The term "environmental, social, and governance" (ESG) has lately become popular in the investment world. The transition from greed to green has become the talk of the town, and cautious investing has become the discussion of the town. ESG is a broad concept that is often misunderstood due to its many titles, such as impact investing, green finance, ethical investment, and so on. In a nutshell, ESG helps in the evaluation of a company's or business's long-term stability.
It considers three central factors namely,
Environmental factors influence how companies treat the environment.
The social factors refer to how companies treat people.
The governance factors refer to how a company is being run.
When it comes to a company's CFOs (Chief Financial Officers), they are frequently hostile to the ESG framework. While CFOs are concerned with ROI (return on investment), the ESG rules encourage them to concentrate on lowering emissions and waste. Most companies need financial and sustainability data to be reported separately, which causes confusion and complications. This describes how most companies regard the two domains as completely separate.
However, in order to stay up with the changing dynamics of the corporate world, viewing finance and the environment as two different domains is today archaic. Companies all across the world are pledging to improve their environmental, social, and governance performance, making non-financial indicators an important deciding factor. Not only that, but when factors like carbon emissions are taken into account, they translate into a massive number of sustainability-related savings, resulting in firm growth and a strong reputation.
Here’s how CFO’s worldwide can befriend sustainability:
To identify substantial ESG risks and opportunities, use a structured framework and tools like TCFD (Task Force on Climate-Related Disclosure), SASB (Sustainability Accounting Standards Board), GRI (Global Reporting Initiative), Natural Capital Protocol, and others. Financial experts can also determine their impact on financial performance using this method. CFOs can also conduct scenario analyses for climate-related financial risks and opportunities, which they can then use to plan and make spending decisions.
Integrating ESG risks into corporate planning and strategy development is a critical function for a CFO to play. This simplifies the company's financial and sustainability reporting.

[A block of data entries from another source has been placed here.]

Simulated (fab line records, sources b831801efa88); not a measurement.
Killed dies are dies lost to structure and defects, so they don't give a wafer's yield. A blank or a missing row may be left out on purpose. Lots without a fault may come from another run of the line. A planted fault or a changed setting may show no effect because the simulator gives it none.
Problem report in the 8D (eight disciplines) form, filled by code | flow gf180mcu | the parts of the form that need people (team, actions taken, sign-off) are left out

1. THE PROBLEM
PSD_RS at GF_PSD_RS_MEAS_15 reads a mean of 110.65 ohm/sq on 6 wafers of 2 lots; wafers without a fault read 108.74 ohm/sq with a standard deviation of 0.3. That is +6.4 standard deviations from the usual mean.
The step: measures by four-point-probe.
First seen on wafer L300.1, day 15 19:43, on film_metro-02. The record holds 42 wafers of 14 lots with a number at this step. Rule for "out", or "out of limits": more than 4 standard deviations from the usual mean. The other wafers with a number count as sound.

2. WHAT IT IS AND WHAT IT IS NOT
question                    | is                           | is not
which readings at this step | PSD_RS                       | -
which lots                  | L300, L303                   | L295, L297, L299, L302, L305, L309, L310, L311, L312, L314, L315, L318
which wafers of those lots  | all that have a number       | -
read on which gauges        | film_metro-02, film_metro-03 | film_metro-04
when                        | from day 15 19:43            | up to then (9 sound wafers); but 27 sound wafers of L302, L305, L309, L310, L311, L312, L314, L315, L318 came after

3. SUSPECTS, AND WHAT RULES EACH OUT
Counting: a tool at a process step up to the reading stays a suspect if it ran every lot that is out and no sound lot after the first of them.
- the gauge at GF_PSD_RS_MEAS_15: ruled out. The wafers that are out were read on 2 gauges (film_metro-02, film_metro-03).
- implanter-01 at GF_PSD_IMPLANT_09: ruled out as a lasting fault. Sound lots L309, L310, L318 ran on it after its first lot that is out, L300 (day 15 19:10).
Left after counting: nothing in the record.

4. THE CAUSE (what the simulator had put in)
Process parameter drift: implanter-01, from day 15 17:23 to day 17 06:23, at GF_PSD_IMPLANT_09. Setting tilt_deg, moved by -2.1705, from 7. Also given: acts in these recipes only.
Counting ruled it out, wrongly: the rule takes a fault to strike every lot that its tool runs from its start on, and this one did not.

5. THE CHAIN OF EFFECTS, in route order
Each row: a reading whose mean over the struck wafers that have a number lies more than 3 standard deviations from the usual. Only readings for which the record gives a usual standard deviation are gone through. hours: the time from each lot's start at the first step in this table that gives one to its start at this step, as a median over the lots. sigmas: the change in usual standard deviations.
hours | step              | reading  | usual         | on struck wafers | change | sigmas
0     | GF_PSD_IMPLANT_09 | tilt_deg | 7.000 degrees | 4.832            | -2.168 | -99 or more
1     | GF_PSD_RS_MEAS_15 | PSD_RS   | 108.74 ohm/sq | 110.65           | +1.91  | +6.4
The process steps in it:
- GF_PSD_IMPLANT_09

Additionally, increasing the company's awareness of sustainable products and encouraging their manufacture. Incorporating this into the company's communication plan might also assist shareholders to diversify their financing alternatives.
To address the expectations of shareholders, CFOs must advocate for an integrated report that includes both financial and non-financial reporting. It's also critical to keep strong relations with the company's investors and ESG raters and rankers.
It is critical that ESG is a strategic priority. Several companies are contributing to and following the principles of sustainable finance. Listed below are a few examples:
Havells Ltd. is an electrical equipment company based in India that has been in business since 1958. The company stopped using Kr-85, a radioactive isotope. The company no longer produces any products that include radioactive materials. It also installed four water treatment plants, two renewable energy programmes, and biomass and solar lamps.
In a similar vein, Godrej, an Indian multinational firm, increased its renewable energy portfolio by 30%. In addition, the company reduced greenhouse gas emissions by 37% and diverted 99.5% of its waste from landfills.
As part of an effort to increase awareness and prevent plastic trash from reaching the ocean, the Procter & Gamble Company, an American multinational consumer goods company, introduced Fairy Ocean Plastic bottles consisting of 10% ocean plastic and 90% post-consumer recycled plastic.
To summarize, because the ESG framework benefits both the company and society, it is time to move the focus from "when" to "how." Accepting ESG and pursuing sustainable financing is a step in the right direction for long-term success.